Monday, April 27, 2009

FAST search engine for SharePoint PART 2 (Overview of FAST)

The right way to introduce FAST would be to give an overview of how the indexing and search is really done and what processes take place.

 

image

I’m sure it’s not the best graphic you have ever seen, but I’m not a designer for a reason.

This picture provides a VERY simplified overview of processes, but it is a start.

FAST terminology: document is not a Microsoft Word document per-say (even thought it can be), document is data entity that is subject for indexing. Document can be a file, db record, web page, etc. XML docs are a bit different story, but I’ll talk about it later.

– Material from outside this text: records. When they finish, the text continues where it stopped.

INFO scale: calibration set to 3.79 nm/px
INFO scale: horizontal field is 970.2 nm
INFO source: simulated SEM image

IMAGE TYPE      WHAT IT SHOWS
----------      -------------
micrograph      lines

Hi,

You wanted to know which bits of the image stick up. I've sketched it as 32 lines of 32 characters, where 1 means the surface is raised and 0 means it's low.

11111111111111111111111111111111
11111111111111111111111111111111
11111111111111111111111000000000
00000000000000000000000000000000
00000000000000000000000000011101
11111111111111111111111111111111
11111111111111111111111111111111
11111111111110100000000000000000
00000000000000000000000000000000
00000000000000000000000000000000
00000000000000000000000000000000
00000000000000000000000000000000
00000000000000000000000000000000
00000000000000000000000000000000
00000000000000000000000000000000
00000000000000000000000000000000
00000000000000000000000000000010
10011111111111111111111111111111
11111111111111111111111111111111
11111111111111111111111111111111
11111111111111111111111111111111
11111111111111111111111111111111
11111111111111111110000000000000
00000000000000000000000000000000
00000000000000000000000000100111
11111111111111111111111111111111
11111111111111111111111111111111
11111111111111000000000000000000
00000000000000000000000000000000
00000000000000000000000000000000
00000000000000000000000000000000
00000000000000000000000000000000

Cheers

  1. Content: Content can be in many formats, structured and unstructured. Content sources are defined at a “collection” level, collection has to be created as a very first step that you take when defining a logical grouping of searchable content.
  2. Connector is assigned to a “Collection”, and is used to feed documents in batches to document processing pipelines.
  3. Document processing pipelines refine your documents, apply entity extractors, matching process and business logic. Only one pipeline can be associated with a “Collection”. There are many stages that document goes through within the pipeline, but they all can be split into three groups: pre-processing, document manipulation, post-processing.
  4. If the document is not discarded within pipeline it gets indexed with all appropriate attributes that were assigned to it within the previous step, original content is also being stored in FXML format (FastXML)
  5. Query Processing pipeline comes into play when end-user submits query, it provides additional analysis to content retrieved from index and further refines the result set.
  6. Finally, end user interface renders results and provided further ways of drilling into search results.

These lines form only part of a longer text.